At the end of 2018, 10.98 million people around the world worked in the renewable energy industry, directly or indirectly, according to the International Renewable Energy Agency. Of those, 855,000 were in the United States.

For 2017, the comparable figures were 10.53 million worldwide and 786,000 in the US. So the increase from 2017 to 2018 was 4.3% worldwide and 8.8% in the US.

"Beyond climate goals, governments are prioritizing renewables as a driver of low-carbon economic growth in recognition of the numerous employment opportunities created by the transition to renewables," said Francesco La Camera, director-general of IRENA, in a news release.

"Renewables deliver on all main pillars of sustainable development—environmental, economic, and social. As the global energy transformation gains momentum, this employment dimension reinforces the social aspect of sustainable development and provides yet another reason for countries to commit to renewables."

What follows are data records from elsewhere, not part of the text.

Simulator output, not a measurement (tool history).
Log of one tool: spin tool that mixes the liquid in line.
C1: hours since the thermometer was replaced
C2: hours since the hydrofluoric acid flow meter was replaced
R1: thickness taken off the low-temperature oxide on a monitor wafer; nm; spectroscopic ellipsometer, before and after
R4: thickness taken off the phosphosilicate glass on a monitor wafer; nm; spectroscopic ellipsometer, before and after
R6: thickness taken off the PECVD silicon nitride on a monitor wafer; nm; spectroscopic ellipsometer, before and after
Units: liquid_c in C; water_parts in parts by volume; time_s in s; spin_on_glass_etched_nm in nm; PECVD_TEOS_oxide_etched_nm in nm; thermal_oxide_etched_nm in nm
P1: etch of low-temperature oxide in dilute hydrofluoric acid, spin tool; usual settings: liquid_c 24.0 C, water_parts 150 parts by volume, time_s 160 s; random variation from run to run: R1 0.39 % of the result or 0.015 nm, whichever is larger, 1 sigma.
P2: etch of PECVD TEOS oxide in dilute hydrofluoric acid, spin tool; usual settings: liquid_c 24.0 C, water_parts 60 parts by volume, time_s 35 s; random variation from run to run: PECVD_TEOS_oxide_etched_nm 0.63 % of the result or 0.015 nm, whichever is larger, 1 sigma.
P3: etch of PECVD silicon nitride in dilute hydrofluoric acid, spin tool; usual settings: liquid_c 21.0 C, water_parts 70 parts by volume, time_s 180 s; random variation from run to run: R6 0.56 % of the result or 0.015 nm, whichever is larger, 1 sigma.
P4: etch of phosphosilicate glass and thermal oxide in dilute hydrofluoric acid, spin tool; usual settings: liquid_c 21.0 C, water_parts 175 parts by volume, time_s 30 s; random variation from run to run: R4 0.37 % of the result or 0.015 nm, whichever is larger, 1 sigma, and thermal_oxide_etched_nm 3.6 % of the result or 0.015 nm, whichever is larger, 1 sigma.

IRENA is an intergovernmental agency that supports countries in transitioning to sustainable energy. It also serves as a platform for international cooperation toward that goal. It has 160 member states, including the United States. Another 23 states are in the process of joining.

The agency has been releasing annual reports on renewable energy jobs since 2012, when it estimated that direct and indirect renewable energy jobs totaled 7.28 million. The latest edition, Renewable Energy and Jobs—Annual Review 2019, includes these nuggets:

  • Most renewable energy jobs—60%—were in Asia. China alone accounted for 4.08 million. The United States, with 855,000, was 4th among nations.
  • The other top 5 nations/economic blocs were the European Union, with 1.24 million renewable energy jobs (291,000 in Germany alone); Brazil, 1.13 million; and India, 719,000.
This IRENA chart breaks down jobs by specific renewable energy technology.
  • Of the 10.98 million total jobs, 3.61 million were in the solar photovoltaic (solar panel) segment. Two other solar technologies also contributed jobs: 801,000 in solar heating/cooling (using solar thermal energy directly for heating and cooling) and 34,000 in concentrated solar power (known as CSP; it uses mirrors or lenses to concentrate sunlight onto a small area). Wind power accounted for 1.16 million.
  • Hydropower had the largest installed capacity of all renewables but was barely expanding. It employed 2.05 million people, mostly in operations and maintenance.
  • The United States was the largest biofuels producer. Brazil was the largest biofuels employer, with 832,000 jobs (compared with 311,000 in the US).